This is what I wrote for my weekly forum post in the Western Civilization class at Tohono O’odham Community College:
What is Civilization?
According to our textbook (page xiv), “… urban institutions are central to civilization. Civilizations are also said to be characterized by bureaucratic governments, stratified social systems, long-distance trade, and specialized technologies such as metalworking and writing.” This definition has problems of course, because real-world cultures often do not fit this paradigm cleanly.
I first became aware of this problem after reading the book The Dawn of Everything by David Graeber and David Wengrow, which in part focused on the limitations of the concept of civilization when applied to the indigenous peoples of the Americas and how the commonly believed progression of societies (from hunter-gatherer to agricultural and its resulting urban centers) is not a consistent phenomenon. To prove their point, the authors used the examples of societies that engaged in massive building projects (but that did not have extreme social stratification), societies that did not engage in agriculture but did engage in long-distance trade, or societies that engaged in certain forms of agriculture but that did not develop grain-oriented urban centers.
It is for this reason that I prefer to think of “civilization” that I much prefer another definition provided in our textbook: “Civilization is simply an elaborate form of the cultural behavior that is an innate characteristic of human beings and (to a lesser degree) the higher primates. The goal of that behavior is the preservation and enhancement of life.”
What is “the West?”
This is another complicated question. Normally it is understood by scholars to refer to Europe and surrounding areas (sometimes including North Africa, the Middle East, etc, but also sometimes referring to colonial areas that are today dominated by European culture), but this definition also has some challenges, most notably in focusing the attention on the European part of the equation, when in fact Western Societies were deeply influenced by the peoples they encountered in the process of colonization (this is discussed at length in the Dawn of Everything book cited above).

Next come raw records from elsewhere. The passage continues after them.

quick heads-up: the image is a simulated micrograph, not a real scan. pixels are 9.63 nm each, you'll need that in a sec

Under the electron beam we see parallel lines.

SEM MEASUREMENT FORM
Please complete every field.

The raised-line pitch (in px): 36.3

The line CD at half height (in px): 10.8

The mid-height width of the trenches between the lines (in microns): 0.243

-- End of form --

What is the value in studying Western Civilization?
I do not think there is value in studying Western Civilization in the old way it was often taught, focusing on a Eurocentric way of seeing the world and then judging the rest of the world through this critical lens. But I do think there is value in critically studying Western civilization, asking tough questions about how the common Western cultural heritage and its baggage (including cultural elements such as religion, foodways, language, economic and political structures, etc.) affect us, but also how these cultural elements are impacted by other civilizations and traditions.